Jan. 21 (Bloomberg) -- The yuan dropped the most in five weeks after the People’s Bank of China lowered the currency’s daily fixing and before policy makers meet in Europe and Japan.
The PBOC weakened the reference rate by 0.06 percent to 6.2790 per dollar, the lowest in more than a week. European finance ministers will meet in Brussels today for discussions on how and when the 500 billion-euro ($666 billion) European Stability Mechanism can provide direct help to banks. The Bank of Japan will conclude its two-day policy meeting tomorrow. The yuan has gained 0.18 percent against the dollar so far this year, after a 1 percent appreciation in 2012.
“A strong currency isn’t favorable to export growth so further gains will be limited in near term,” said Patrick Cheng, foreign-exchange analyst at Haitong International Securities Co. in Hong Kong. “There’s a bit of cautious sentiment before meetings in Europe and Japan.”
The yuan slipped 0.09 percent to 6.2213 per dollar in Shanghai, according to the China Foreign Exchange Trade System. That’s the biggest decline since Dec. 14. The spot contract is allowed to trade as much as 1 percent on either side of the central bank’s fixing.
Average daily yuan transactions in Hong Kong doubled to at least $6 billion in the past year, according to Standard Chartered Plc estimates, giving investors more confidence to invest in the currency using options, forwards and Dim Sum bonds.
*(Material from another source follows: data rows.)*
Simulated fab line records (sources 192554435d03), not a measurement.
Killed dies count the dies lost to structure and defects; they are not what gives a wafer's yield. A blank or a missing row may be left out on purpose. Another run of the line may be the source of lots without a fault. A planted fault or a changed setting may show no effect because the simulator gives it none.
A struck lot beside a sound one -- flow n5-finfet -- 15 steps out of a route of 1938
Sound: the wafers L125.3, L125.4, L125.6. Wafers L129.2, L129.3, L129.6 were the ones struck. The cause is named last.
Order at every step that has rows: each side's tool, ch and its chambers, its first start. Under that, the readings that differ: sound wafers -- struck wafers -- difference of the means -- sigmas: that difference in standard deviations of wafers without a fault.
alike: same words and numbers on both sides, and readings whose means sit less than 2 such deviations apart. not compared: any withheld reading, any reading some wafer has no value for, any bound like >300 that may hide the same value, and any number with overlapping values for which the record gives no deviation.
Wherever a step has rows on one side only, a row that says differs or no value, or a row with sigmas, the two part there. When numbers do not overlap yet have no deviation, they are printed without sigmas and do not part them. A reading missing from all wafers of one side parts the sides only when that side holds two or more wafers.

In Hong Kong’s offshore market, the yuan weakened 0.07 percent to 6.1938 per dollar, data compiled by Bloomberg show. Twelve-month non-deliverable forwards dropped 0.03 percent to 6.2813, a 1 percent discount to the onshore spot rate.
One-month implied volatility, a measure of expected moves in exchange rates used to price options, fell five basis points, or 0.05 percentage point, to 1.35 percent, according to data compiled by Bloomberg.